PeterDonis said:
Actually, on thinking this over, I'm no longer sure it's true. The redshift factor depends on the pressure as well as the density, and changing the density distribution will change the pressure distribution as well. It's not clear to me from looking at the equations (which are in
this post on my PF blog) that the changes will always work out to keep the redshift factor at the center the same.
I believe we had a thread on a related matter, in the thread "How does GR handle metric transition for a spherical mass shell?". The perma-link doesn't seem to be working properly, I have some remarks in post #202.
A sphere of highly pressurized gas, or liquid, or even a box of light can exist , but it must be enclosed in some pressure vessel, a sphere in tension, to keep the contents from escaping. Since pressure (and tension) cause gravity, one has to analyze the equilibrium system to get the correct equilibrium gravitational field, so one needs to be concerned with the details of the shell.
There are various ways to analyze it, I chose to have an enclosing sphere of exotic matter, whose density ##\rho## was zero, but whose tension was not. Tension is just negative pressure.
To recap the highlights:
Using a general spherically symmetric metric:
s = -f(r)\,dt^2 + h(r)\,dr^2 + r^2 \left(d \theta ^2 + \sin^2 \, \theta \: d\phi^2 \right)
f is the square of the "time dilation" factor.
h is another metric coefficient (closely related to spatial curvature as I recall).
I used eq 6.23 and 6.24 from Wald's "General Relativity", I recall you (Peter) had your own, the ones you mention in your blog, I haven't recast them in your form.

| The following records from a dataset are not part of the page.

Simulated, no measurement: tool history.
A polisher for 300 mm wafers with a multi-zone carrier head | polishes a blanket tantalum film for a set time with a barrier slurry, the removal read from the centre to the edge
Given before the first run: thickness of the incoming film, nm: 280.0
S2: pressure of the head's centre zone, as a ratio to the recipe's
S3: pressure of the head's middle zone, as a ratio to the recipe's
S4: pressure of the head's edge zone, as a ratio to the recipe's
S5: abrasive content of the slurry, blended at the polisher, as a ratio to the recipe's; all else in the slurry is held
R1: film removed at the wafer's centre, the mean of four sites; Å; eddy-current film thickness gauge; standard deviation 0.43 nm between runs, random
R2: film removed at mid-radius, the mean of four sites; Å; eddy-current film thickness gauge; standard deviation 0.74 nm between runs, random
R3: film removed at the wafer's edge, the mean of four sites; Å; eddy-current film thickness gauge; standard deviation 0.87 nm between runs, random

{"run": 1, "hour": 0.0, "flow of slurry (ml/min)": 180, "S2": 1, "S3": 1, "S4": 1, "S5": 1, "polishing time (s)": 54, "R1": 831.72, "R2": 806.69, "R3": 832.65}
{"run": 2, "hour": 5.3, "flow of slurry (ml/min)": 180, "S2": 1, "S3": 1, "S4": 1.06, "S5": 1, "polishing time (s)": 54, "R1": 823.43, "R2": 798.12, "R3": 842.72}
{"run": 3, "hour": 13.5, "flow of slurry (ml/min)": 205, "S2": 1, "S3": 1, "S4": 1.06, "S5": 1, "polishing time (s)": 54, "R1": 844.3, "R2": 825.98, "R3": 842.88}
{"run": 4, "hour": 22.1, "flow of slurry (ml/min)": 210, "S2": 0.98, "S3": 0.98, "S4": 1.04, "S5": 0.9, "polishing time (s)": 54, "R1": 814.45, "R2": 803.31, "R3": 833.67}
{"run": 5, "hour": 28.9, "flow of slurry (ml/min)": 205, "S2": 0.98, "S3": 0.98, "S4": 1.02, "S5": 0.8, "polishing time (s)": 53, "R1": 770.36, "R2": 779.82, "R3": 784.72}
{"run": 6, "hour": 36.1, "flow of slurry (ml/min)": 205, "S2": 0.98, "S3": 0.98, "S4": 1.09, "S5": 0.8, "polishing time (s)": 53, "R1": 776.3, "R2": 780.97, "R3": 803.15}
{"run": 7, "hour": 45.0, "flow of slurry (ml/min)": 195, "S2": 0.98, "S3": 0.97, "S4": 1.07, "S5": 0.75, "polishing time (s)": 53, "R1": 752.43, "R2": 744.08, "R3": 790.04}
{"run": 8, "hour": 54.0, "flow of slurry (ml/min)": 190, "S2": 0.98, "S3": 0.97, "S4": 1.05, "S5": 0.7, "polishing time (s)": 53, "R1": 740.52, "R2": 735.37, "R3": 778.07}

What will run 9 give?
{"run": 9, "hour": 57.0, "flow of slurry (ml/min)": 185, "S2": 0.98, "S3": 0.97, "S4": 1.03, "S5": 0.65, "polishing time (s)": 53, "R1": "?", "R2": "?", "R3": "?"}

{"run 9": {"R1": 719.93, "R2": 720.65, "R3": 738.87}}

Setting ρ to zero and using eq 6.2.3 from Wald tells us that r (1 - 1/h) is constant through the shell. For a thin shell, this means that h is the same inside the shell and outside the shell, because r is the same at the interior of the shell and the exterior of the shell, so h-, h inside the shell, equals h+, h outside the shell.
Adding together 6.2.3 and 6.2.4 from Wald, we get
8 \pi \left(\rho + P \right) \; = \; \frac{ \left(dh/dr \right) } {r h^2 }+ \frac{ \left( df/dr \right) } {r \, f \, h} \; = \; \left( \frac{1}{ r \, f \, h^2 } \right) \, \frac{d}{dr} \left[ f \, h \right]
With ##\rho=0## and P nonzero, we must have f*h vary through the exotic matter shell.
Re-reading this, with P negative, f*h must be decreasing through the shell, which means f is decreasing. (For a thin shell, in the limit f jumps discontinuously). The decrease in f is consistent with the expected negative "Komar mass" of the exotic matter shell.
I haven't analyzed an "ordinary matter shell", but I would expect that f wouldn't decrease.
In any event, the time dilation factor won't be the same inside and outside the shell. In the limit of the shell having zero mass (which requires exotic matter), the difference in the time dilation between the inside and outside can be entirely attributed to the gravitational effects of the tension in the shell.